Pwndbg, in _my_ LLDB? More likely than you think. Click here

August 24, 2024
Tagged: secutiry gsoc 

Over the summer of 2024, I worked as a contributor in Google Summer of Code with the wonderful people over at the Python Software Foundation and the Pwndbg project to bring about some pretty big changes to Pwndbg and to the way it works.

The Problem

If one were to visit the Pwndbg website at the start of the project, they would be greeted with the following, right near the top of the first paragraph:

[…] It improves debugging experience with strength of GDB for low-level software developers, hardware hackers, reverse engineers, and exploit developers. […]

pwndbg.re on the 27th of May 2024 (emphasis added)
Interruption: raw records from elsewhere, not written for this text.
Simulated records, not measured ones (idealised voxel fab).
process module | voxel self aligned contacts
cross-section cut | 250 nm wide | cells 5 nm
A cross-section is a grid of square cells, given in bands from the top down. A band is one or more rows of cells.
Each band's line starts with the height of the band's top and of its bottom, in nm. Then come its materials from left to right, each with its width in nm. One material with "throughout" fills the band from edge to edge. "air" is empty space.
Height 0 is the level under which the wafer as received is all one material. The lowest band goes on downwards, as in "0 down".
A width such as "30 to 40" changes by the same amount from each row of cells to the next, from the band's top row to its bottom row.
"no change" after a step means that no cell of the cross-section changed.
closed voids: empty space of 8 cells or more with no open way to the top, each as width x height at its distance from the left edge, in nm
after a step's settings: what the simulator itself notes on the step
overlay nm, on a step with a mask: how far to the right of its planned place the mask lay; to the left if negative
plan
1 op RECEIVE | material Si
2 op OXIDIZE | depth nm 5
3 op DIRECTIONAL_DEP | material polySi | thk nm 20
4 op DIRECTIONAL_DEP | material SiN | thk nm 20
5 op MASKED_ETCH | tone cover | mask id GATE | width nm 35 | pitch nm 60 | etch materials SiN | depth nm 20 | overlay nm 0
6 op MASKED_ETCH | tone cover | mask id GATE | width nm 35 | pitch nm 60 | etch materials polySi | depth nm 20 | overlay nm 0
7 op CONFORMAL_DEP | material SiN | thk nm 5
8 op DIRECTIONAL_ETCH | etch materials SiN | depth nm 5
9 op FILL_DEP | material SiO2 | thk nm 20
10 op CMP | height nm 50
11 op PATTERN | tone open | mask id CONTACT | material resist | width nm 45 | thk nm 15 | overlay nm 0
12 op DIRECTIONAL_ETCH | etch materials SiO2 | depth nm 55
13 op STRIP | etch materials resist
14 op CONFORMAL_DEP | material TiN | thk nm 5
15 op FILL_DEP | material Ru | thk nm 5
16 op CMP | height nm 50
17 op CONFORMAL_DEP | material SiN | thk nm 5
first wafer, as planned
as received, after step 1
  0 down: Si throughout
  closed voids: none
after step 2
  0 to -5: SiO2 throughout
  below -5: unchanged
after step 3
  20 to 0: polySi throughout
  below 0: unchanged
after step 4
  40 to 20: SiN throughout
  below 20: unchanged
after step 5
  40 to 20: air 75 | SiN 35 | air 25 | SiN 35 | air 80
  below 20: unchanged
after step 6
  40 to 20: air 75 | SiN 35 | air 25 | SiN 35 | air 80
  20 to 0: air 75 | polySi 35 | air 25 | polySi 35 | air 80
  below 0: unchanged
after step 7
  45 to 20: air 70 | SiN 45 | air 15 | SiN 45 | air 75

Pwndbg was, decidedly, for and about GDB. And, in light of that, it should come as no surprise that Pwndbg was heavily tied to GDB at the source code level. While there had been a strong effort to abstract over GDB in the form of a module named gdblib, that effort was motivated by providing an easier API, as documented in the Development Basics. So, even if Pwndbg did have quite a number of abstractions over GDB, those abstractions themselves were implemented with no regard to how other debuggers might behave.

Here’s where the problem enters the scene: Focusing exclusively on GDB means, naturally, that Pwndbg could only ever be used in situations where GDB itself could be used. While that had been fine for a long time, with Apple platforms and, more recently, Android moving away from GDB and towards LLDB as their only supported debugger, that restriction was beginning to hinder Pwndbg.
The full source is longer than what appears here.